Reviews

A Projection

A Projection

There’s something going on in A Projection by Seekan Hui, something vaguely sinister and vaguely unsettling, but only vaguely defined. That’s an important feeling to put a finger on, because that liminal realm between the sinister and the unsettled is precisely where the book dwells. There’s a great deal being left out, both from the reader and the protagonist.

The effect is of walking in on the second reel of a movie. That’s intentional, as the book begins with the arrival of Cecilia (called Lily by a callous mother), a new governess, or rather, “Family Photographer.” Her responsibilities are to provide a “Daily document of children, provide care when needed.” Although in practice she’s a governess, the part of her job that the children’s mother is most concerned with is taking photographs, of which a daily quota must be maintained.

A Projection is about memory and loss. The photographs which cover the walls of the house are of the children, and it’s Cecilia’s job to take even more. The problem is that Cecilia is a bit of a perfectionist, and she can’t seem to get it right. She struggles with herself, even down to self-harm. It’s an awkward dynamic because the reader knows that Cecilia’s reluctance to ever commit is at odds with the mother’s desire for a constant photographic record of her children growing up. So of course, there’s a secret. There’s a Victorian bent here, with a haunted house and family secrets waiting to be uncovered by the unknowing outsider. Not a particularly macabre secret – just a death in the family. Someone taken from them before they could get any good photos.

A Projection is a ghost story but not a horror story. The mother isn’t doing a very good job with the children she has left because she’s been shattered by loss, and while her husband seems to be doing better, he’s also a nonentity. Problems arise when the dead begin appearing in developed photos. Cecilia didn’t do that on purpose, obviously, but that doesn’t stop her from getting the blame.

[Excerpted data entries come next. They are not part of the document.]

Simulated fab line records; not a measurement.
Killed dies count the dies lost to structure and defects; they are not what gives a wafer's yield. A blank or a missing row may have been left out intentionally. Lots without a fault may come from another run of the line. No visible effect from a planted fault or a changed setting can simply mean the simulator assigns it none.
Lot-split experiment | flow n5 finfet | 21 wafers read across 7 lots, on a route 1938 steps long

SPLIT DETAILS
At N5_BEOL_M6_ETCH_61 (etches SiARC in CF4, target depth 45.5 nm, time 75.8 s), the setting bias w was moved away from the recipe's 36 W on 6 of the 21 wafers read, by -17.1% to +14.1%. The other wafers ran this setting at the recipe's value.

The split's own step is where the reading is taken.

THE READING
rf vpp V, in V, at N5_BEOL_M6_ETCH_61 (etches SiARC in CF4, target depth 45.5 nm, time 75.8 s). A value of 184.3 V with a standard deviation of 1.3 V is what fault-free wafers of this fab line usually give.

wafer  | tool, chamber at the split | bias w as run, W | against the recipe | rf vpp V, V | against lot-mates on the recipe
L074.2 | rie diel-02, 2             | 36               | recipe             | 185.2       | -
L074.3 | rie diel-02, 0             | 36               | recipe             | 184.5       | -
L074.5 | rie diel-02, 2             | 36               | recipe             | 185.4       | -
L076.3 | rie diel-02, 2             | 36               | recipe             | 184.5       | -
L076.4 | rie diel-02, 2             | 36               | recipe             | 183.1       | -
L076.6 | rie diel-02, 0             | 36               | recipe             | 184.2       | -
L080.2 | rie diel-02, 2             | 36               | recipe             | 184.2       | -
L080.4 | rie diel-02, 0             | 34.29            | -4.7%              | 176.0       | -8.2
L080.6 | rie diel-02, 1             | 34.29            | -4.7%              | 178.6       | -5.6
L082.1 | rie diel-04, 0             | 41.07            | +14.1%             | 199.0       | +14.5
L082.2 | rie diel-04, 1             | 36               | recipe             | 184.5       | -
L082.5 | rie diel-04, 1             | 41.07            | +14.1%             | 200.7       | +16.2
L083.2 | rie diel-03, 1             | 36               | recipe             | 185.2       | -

Hui’s art rests in that niche between sinister and unsettled. Her art is dominated by her expressionistic character designs. For example: Cecilia has two heads, one on top of the other. The two heads talk to each other. The other characters notice this – one of the kids asks “Y do u have 2 heads?” on a piece of toilet paper passed under the door. But it doesn’t seem any more unusual than the fact that the kids are ladybugs. Hui’s style doesn’t always work that well in some instances. It’s hard at times to follow precisely who is who when, from a distance, the children can appear as angry squiggles.

There’s a fussiness to Hui’s work that occasionally works against the story. Sometimes designs which seem interesting in isolation can read as oppressive or confusing on the page. It took a few reads to get the plot because of this. Cartoonists who largely eschew panel border in favor of more wide-open compositions that lean heavily in the direction of montage, as Hui does here, need to make sure their storytelling is clear enough to overcome the noise of crowded and colorful pages.

Before all is said and done the remaining children will take flight (that’s not a metaphor, as they really know how to fly) and the mother will finally take the opportunity to come to peace with her loss. One of comics’ great strengths is the medium’s ability to illustrate altered or distorted states of being. Hui’s character designs stretch the limits of legibility, but her skill with color and composition means that the book looks beautiful even when you find yourself spending a minute staring at a page that stubbornly refuses to cohere into narrative.